Advanced HARPage¶

HarPage includes a lot of helpful properties, but they are all easily produced using the public methods of HarParser and HarPage:

import json
from haralyzer import HarPage

with open('har_data.har', 'r') as f:
    har_page = HarPage('page_3', har_data=json.loads(f.read()))

### ACCESSING FILES ###

# You can get a JSON representation of all assets using HarPage.entries #
for entry in har_page.entries:
    if entry['startedDateTime'] == 'whatever I expect':
        ... do stuff ...

# It also has methods for filtering assets #
# Get a collection of entries that were images in the 2XX status code range #
entries = har_page.filter_entries(content_type='image.*', status_code='2.*')
# This method can filter by:
# * content_type ('application/json' for example)
# * status_code ('200' for example)
# * request_type ('GET' for example)
# * http_version ('HTTP/1.1' for example)
# * load_time__gt (Takes an int representing load time in milliseconds.
#   Entries with a load time greater than this will be included in the
#   results.)
# Parameters that accept a string use a regex by default, but you can also force a literal string match by passing regex=False

# Get the size of the collection we just made #
collection_size = har_page.get_total_size(entries)

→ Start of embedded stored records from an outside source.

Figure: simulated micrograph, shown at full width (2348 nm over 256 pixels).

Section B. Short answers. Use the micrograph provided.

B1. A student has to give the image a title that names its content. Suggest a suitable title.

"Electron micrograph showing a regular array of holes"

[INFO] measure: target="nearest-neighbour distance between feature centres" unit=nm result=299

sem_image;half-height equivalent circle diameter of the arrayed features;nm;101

# We can also access files by type with a property #
for js_file in har_page.js_files:
    ... do stuff ....

### GETTING LOAD TIMES ###

# Get the BROWSER load time for all images in the 2XX status code range #
load_time = har_page.get_load_time(content_type='image.*', status_code='2.*')

# Get the TOTAL load time for all images in the 2XX status code range #
load_time = har_page.get_load_time(content_type='image.*', status_code='2.*', asynchronous=False)

All of the HarPage methods above leverage stuff from the HarParser, some of which can be useful for more complex operations. They either operate on a single entry (from a HarPage) or a list of entries:

import json
from haralyzer import HarParser

with open('har_data.har', 'r') as f:
    har_parser = HarParser(json.loads(f.read()))

for page in har_parser.pages:
    for entry in page.entries:
        ### MATCH HEADERS ###
        if har_parser.match_headers(entry, 'Content-Type', 'image.*'):
            print 'This would appear to be an image'
        ### MATCH REQUEST TYPE ###
        if har_parser.match_request_type(entry, 'GET'):
            print 'This is a GET request'
        ### MATCH STATUS CODE ###
        if har_parser.match_status_code(entry, '2.*'):
            print 'Looks like all is well in the world'